Much of this week has been dedicated to intensive study. After two weeks in a work placement, I’ve had to pull my focus back to my University work. As I adore my degree course, this has prompted no hardship. But it has made me think.
One of my modules this year is Creative Visions. It looks at utopian and dystopian texts, as well as related issues in our world today. After going through the list of online resources that were made available, my mind was a whir. I’ve been forced to contemplate and reassess my view on many areas of life that were once a norm for me.
Like eating meat. I’ve been eating meat for as long as I have been able to. When I once asked my mother if I could become vegetarian, she refused, on the grounds that such a diet wouldn’t help me grow. I know which animals produce which meat, like we all do. But I’ve never been confronted with the sheer, unadulterated facts before. There were some truly horrendous sources about the meat industry. Some of them I couldn’t stand to watch the whole way through. After gathering knowledge, I am questioning the unsustainable meat industry for the first time. I am but one person, but this person will not be eating meat for the foreseeable future. I will not fund such irrational behaviour.

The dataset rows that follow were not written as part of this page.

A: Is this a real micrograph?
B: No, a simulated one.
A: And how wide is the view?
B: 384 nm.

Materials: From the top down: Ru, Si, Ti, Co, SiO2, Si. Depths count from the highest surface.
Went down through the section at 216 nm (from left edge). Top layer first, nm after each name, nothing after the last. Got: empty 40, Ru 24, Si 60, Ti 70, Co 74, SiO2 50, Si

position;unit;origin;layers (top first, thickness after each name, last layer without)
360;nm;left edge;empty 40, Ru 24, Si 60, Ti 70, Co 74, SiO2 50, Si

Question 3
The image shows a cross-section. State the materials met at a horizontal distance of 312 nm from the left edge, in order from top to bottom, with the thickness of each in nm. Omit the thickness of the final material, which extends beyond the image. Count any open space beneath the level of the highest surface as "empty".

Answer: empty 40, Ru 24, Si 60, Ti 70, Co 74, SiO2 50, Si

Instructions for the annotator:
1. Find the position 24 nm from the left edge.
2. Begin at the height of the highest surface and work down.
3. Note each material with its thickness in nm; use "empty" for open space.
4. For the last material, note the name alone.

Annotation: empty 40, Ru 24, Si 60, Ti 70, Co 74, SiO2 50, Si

I already consider myself to be an environmentally friendly consumer, but this research has reinforced those values so much. To only purchase what I need. To cut down on waste. To constantly re-use and recycle. To use ethics as a guide when shopping, not greed.
Treading lightly on the earth has become my ultimate goal. It would be too easy to let anger overcome you, to lash out and rant about the unfairness of it all. But instead, my actions will become my words. I plan to focus on my own actions and strive to do everything I can to, at the very least, slow down the demise of the planet.